Tuesday, January 9, 2007

Irish Democracy R.I.P.

I was beginning to warm to Enda Kenny. He has a gentlemanly air of integrity, rare in politics, not just in Ireland. He already had one hand on the keys of office when Bertie stood beside Charlie Haughey’s grave and gave a tearful impression of wanting to jump in after his old boss and mentor. Wise old Fianna Fail heads are still trying to calculate what good Bertie thought would come from his fulsome praise for the arch-chancer. The country was debating this conundrum when Bertie’s shenanigans in Manchester were exposed to public view. The plan people of Ireland were still mulling over these developments when Justice Morris set-off the greatest judicial salvo in modern times.

Enda would have been justified in starting to think about ministerial appointments. Bertie, Haughey’s bagman, was badly tainted and now his master’s crimes against democracy were exposed. What choice would the electorate have but to vote for change? Enda ought to have plunged the dagger but he pulled his punches instead. He settled for his mug-shot on a few posters, looking like the contented cat who got the cream, until civil war broke out in Fine Gael. We’re used to bloodletting after the election debacle but this is a first. The party wants us to know it’s thinking of dumping its leader before the general election has even been called. The foot-soldiers of destiny can barely hide their grins. Who promised what in the dead of night to produce this stroke of good fortune?

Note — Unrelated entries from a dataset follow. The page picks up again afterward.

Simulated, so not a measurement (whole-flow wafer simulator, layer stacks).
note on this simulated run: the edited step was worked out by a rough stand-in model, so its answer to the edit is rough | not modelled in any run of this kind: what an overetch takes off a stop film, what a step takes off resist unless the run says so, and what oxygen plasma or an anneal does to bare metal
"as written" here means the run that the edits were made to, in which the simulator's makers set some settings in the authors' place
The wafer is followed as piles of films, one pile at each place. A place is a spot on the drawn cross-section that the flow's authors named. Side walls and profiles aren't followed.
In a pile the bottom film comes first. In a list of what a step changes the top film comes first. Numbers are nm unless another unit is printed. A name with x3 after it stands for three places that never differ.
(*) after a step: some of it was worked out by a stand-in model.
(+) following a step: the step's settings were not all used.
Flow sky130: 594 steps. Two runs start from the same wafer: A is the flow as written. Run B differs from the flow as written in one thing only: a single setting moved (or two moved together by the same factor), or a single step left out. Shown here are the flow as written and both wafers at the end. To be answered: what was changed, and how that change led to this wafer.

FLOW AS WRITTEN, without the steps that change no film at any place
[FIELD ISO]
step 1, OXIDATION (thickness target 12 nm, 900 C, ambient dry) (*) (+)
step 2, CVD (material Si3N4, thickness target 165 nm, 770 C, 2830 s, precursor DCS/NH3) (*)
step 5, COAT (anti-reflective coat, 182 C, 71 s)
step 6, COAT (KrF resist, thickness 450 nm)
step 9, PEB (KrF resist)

Mr Deasy, TD for Waterford, is up there along with Dermot McMorrough and the IRA army council in the betrayal stakes. What’s his game-plan? Leadership of the Fine Gael party can’t be part of it. Whatever ambitions he might have had in that direction are as healthy as last year’s Christmas turkey. Enda Kenny’s chances of getting the top job are not much better. Who’s going to believe in a leader whose own troops are in rebellion?
There’s little time for recovery. The damage is done. Ireland’s peculiar one-party concept of democracy is, barring unimaginable disasters, secure for another parliamentary term. So what’s the point in holding elections at all? Why not save ourselves the effort and expense? We all know the outcome. Charlie Haughey’s apprentice, heir to his master’s political estates, will carry on regardless. Climbing trees in north Dublin and signing blank cheques did him no harm after all.
There might be some benefit from this shambles if the electors turned their fire on the opposition and threw them out, Kenny, Deasy and the rest. If Fine Gael can’t offer an alternative government after the tribunals, the clear evidence of thieving and corruption, and a seriously unbalanced economy, they deserve nothing less. Democracy needs a viable opposition, a government in waiting, and Ireland doesn’t have one. The Labour Party’s pathetic contribution to this democratic disaster is to hint they might throw their lot in with Bertie after the election. Is that the best our political system can offer? Fine Gael were given a severe warning at the last election. If this democracy business is too complicated for them it’s time to put them out of their misery, in the national interest. With FG off the stage the PD’s might become a proper political party rather than the moral wing of Fianna Fail. They could turn themselves into a credible alternative government while Labour spend the next Dail fondling Bertie’s “socialist” credentials in the back of the government car.
As Yeats might have said;
‘Democratic Ireland’s dead and gone, It’s with Charles Haughey in the grave.’